How to Make Good Guacamole: Start with the Tree
There is a key ingredient in tasty guacamole: good avocados. If you have good avocados, you almost have to do nothing except mash the fruit in a bowl and add a little salt. This Sunday’s readings want us to look at trees and fruit. We know a good tree by its fruit. If a tree—avocado or other—is a good one, it will produce good fruit. And if not, it simply is incapable of producing good fruit.
The trees we are invited to look at are our lives, our actions, words, thoughts, etc, and the fruit are the after-effects of our actions, words, thoughts, etc., on ourselves and on others. St. Ignatius found that everything had an after-effect, and this after-effect was the way we knew whether or not the actions, thoughts, etc., were of God or not. Ignatius called the good fruits consolations, and the bad fruits desolations. Consolations were the after-effects which were an increase in hope, faith, charity, and interior joy, things which quiet our soul with peace. So, a good tree, or an action that was “of God” would have this positive after-effect of consolation. And likewise, a bad tree, or an action that was not “of God,” would have the after-effect of disturbing our soul, leading us to agitation and darkness, laziness, sadness, and a sense of separation from God.
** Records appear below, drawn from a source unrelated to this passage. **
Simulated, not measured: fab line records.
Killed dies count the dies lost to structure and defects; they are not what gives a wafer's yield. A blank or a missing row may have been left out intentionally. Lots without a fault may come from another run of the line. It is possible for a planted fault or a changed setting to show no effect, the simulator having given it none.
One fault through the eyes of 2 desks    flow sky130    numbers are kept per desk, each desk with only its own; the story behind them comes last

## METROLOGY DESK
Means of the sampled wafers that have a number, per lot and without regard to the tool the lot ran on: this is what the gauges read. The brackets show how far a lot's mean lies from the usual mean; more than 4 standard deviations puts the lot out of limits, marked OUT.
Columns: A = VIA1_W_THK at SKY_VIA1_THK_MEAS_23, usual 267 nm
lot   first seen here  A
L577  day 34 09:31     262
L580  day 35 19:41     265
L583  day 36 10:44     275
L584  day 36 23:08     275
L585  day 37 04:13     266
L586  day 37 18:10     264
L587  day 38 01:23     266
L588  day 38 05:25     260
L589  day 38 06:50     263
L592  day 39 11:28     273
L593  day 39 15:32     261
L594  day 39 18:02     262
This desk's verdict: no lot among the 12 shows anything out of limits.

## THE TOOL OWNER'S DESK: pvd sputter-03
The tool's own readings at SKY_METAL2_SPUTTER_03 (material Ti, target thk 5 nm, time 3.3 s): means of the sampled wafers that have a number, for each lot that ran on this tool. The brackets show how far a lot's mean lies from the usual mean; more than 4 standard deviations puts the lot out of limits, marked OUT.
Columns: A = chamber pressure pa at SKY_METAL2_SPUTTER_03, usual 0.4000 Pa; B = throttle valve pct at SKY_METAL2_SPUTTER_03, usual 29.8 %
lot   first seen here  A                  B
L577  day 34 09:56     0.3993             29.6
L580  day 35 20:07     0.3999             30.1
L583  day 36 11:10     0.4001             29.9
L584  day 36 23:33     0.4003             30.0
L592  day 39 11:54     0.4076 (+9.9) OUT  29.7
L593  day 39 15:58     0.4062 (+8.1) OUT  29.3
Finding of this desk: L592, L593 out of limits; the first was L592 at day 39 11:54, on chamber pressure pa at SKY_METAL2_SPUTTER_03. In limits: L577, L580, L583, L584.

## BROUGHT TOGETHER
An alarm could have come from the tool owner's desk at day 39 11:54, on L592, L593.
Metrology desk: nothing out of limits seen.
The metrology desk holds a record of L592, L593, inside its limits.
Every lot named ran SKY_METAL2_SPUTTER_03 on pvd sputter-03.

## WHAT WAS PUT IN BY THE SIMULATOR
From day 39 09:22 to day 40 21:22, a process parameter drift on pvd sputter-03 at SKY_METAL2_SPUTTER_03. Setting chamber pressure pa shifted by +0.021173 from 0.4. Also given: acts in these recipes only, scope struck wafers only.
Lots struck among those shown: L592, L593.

The clearest way to plant good trees in our lives comes from last week’s gospel, an earlier part of the Gospel of Luke. Jesus says quite simply, “Do to others what you would have them do to you.” When we do this, when we love our enemies, when we treat people with mercy, we plant trees in our lives that cannot help but bear good fruit. And when we live for ourselves only, in a selfish way, the fruit will be obvious—the guacamole will not be delicious!
In these incredibly challenging days for our undocumented brothers and sisters, we are invited to find ways to stand up for God’s justice and mercy. I believe something new is being born in us as a parish, as we more deeply inhabit our identity as an immigrant parish. New seeds of self-sacrifice among youth and young adults are being discovered and being planted. I am confident these seeds will, in turn, grow into tall trees, bearing good fruit. We will enjoy good guacamole for years to come!